California mountain ranges are growing higher and human water use looks to be the reason, says a new study by a team of West Coast researchers.

Published this week in the journal Nature, findings show a direct connection between groundwater depletion and mountain uplift in California's Sierra Nevada and Coast Ranges.

The study, led by Colin Amos, an assistant professor of geology at Western Washington University in Bellingham, Wash., asserts draining the aquifer in California's Central Valley for agricultural irrigation has caused an overall loss of mass within the region, thereby leading to the nearby ground surface and surrounding mountains to shift .

Widespread ground surface sinking, or, subsidence, has been documented in the important agricultural region for decades.

The research has determined that as groundwater is removed, the surrounding sediment compacts, causing a sinking motion that has ended up damaging canals, bridges and levees across the valley.

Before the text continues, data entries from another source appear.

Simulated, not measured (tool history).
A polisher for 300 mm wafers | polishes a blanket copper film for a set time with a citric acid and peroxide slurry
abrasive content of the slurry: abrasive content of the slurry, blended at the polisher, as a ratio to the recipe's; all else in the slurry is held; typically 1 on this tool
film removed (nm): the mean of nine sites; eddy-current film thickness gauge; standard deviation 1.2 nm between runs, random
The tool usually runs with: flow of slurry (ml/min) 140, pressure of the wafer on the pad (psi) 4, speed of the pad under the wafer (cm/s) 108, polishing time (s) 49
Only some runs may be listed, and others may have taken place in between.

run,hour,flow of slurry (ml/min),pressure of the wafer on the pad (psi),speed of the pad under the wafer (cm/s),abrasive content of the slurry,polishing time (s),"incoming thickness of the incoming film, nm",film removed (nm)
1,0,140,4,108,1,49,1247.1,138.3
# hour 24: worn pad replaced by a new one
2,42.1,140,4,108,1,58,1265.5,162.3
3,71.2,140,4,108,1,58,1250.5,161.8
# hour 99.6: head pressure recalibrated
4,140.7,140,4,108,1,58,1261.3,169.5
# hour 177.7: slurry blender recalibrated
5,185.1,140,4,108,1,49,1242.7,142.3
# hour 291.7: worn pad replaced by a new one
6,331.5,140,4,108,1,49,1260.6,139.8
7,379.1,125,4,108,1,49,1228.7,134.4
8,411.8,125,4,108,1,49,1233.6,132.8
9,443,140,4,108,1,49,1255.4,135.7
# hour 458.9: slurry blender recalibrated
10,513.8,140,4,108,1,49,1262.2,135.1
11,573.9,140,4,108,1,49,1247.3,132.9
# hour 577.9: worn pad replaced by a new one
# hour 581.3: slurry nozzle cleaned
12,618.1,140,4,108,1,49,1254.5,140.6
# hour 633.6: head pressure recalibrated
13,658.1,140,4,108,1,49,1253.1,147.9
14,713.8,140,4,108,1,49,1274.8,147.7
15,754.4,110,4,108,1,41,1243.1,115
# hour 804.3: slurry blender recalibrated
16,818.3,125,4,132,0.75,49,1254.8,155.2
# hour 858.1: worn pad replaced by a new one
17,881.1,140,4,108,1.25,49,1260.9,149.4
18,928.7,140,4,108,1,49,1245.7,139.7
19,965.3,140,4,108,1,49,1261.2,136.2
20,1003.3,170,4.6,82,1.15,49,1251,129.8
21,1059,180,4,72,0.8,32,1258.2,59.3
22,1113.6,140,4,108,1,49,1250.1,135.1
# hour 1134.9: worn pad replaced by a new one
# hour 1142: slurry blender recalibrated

Meanwhile, Amos and his study team used data generated by the Global Positioning System to explain the slow rise -- by inches -- of the surrounding mountains, as human use over the years has approximated the total volume of Lake Tahoe, 122,160,280 acre-feet, which sits along the California-Nevada border and is the 27th largest lake in the world.

Amos and his research peers also discovered the annual cycle of expansion and contraction noted in both the valley and mountains may be triggering small disturbances to the seismic powerhouse San Andreas Fault, which runs parallel to the Cental Valley.

"Other studies have shown that the San Andreas Fault is sensitive to small-scale changes in stress. These changes appear to control the timing of small earthquakes on portions of the fault, leading to more small earthquakes during dryer periods of the year. Previously, such changes were thought to be driven by rainfall and other hydrologic causes," Amos said in a news release.

"The sustained loss of the groundwater and the resulting upward flexing of the ground surface may also contribute to or even drive these changes in stress," he said.

Amos warns, however, the latest research does not suggest a correlation between groundwater depletion and an increased likelihood of a large earthquake along the fault.

"The real importance of this research is that we are demonstrating a potential link between human activity and deformation of the solid earth, which explains current mountain uplift and the yearly variation in seismicity," he said. "These are questions that lots of geologists have been puzzling over, and it's a real eye opener to think that humans are the ultimate cause."

Considering the state's current drought and "most projections for climate change in California and elsewhere in the Western U.S., groundwater depletion will likely continue, and so will these phenomena," Amos said.